Context: At work, I am compiling a set of packages for Intel64 and ARM64, and bundling them up into Linux packages (.rpm, .deb, .apk). I'm building out a whole pipeline to enable this, which will feed into our Artifactory installation.
We're building out self-hosted, native ARM64 runners for our GitHub Enterprise Server system, to pair alongside our existing self-hosted Intel64 runners. Our runners are built atop Amazon EC2 instances. Both are compute-optimized.
CPU Arch | Instance type | vCPUs | Memory | uname -m |
---|---|---|---|---|
amd64 /x86_64 |
c5.2xlarge |
8 | 16 GB | x86_64 |
arm64 /aarch64 |
c6g.2xlarge |
8 | 16 GB | aarch64 |
arm64 /aarch64 |
c7g.2xlarge |
8 | 16 GB | aarch64 |
Hosts are EKS clusters running EKS-optimized Amazon Linux 2.
Our "runners" are K8S/EKS pods (~Docker containers) that die/re-spawn after each individual workflow. The Docker image is a multi-platform image — same software, same configuration, multiple CPUs. The container OS is Ubuntu "Focal Fossa" 20.04 LTS.
Using our self-hosted GitHub Actions runners, I wrote the GHA workflow to download the source of a Rust project and compile it — once on the Intel runner, and once on the ARM64 runner. I run uname -m
and output the result as the first step in the workflow, and I see what I'm expecting. I also run file
against the compiled binary, and I also see what I'm expecting.
(I'm working very hard to have an apples-to-apples comparison here.)
I'm building https://github.com/lycheeverse/lychee as a test project of the pipeline. I've not (yet) tested other compilations, but this felt complex enough to put the new ARM64 runners through the paces.

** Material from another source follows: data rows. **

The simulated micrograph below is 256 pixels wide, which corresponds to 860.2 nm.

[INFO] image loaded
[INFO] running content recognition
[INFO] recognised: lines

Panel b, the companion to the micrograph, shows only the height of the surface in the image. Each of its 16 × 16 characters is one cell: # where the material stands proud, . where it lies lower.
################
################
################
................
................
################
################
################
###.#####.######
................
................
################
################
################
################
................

Here is the build script (${ARCH}
is either x86-64
or aarch64
, as appropriate):
sudo apt-get -y update
sudo apt-get -y install --no-install-recommends \
build-essential \
ca-certificates \
curl \
file \
git \
gpg \
gpg-agent \
gzip \
libssl-dev \
openssh-client \
pkg-config \
software-properties-common \
tar \
wget \
;
# Install Rust
curl --proto '=https' --tlsv1.2 -sSf https://sh.rustup.rs | sh -s -- -y
source "${HOME}/.cargo/env"
# shellcheck disable=2154
wget --header "Authorization: Bearer ${GITHUB_TOKEN}" \
"https://github.com/lycheeverse/lychee/archive/refs/tags/v0.15.1.tar.gz"
tar zxvf "v0.15.1.tar.gz"
### Start measuring time
cd "lychee-0.15.1/" || true
cargo fetch --target="${ARCH}-unknown-linux-gnu" --locked
cargo install cargo-auditable --locked
# The `mold` linker is pre-installed.
mold -run cargo auditable build --timings --frozen --release
sudo install -Dm755 target/release/lychee -t "/usr/local/bin/"
### Stop measuring time
The Intel runner is one generation older than the Graviton/ARM64 runner. Same vCPUs, same amount of memory available. In the measured amount of time (script, above), I'm seeing these results (average of 5 builds):
c5
): 6m 18s (baseline)c6g
): 12m 2s (~2x)c7g
): 9m 36s (~1.5x)I was expecting parity between the two CPU architectures, or maybe a slight edge for ARM64 seeing that the Graviton instance is one generation newer. I also know that languages like Haskell are still working on bringing things to ARM64, and I wonder if the same is true for Rust.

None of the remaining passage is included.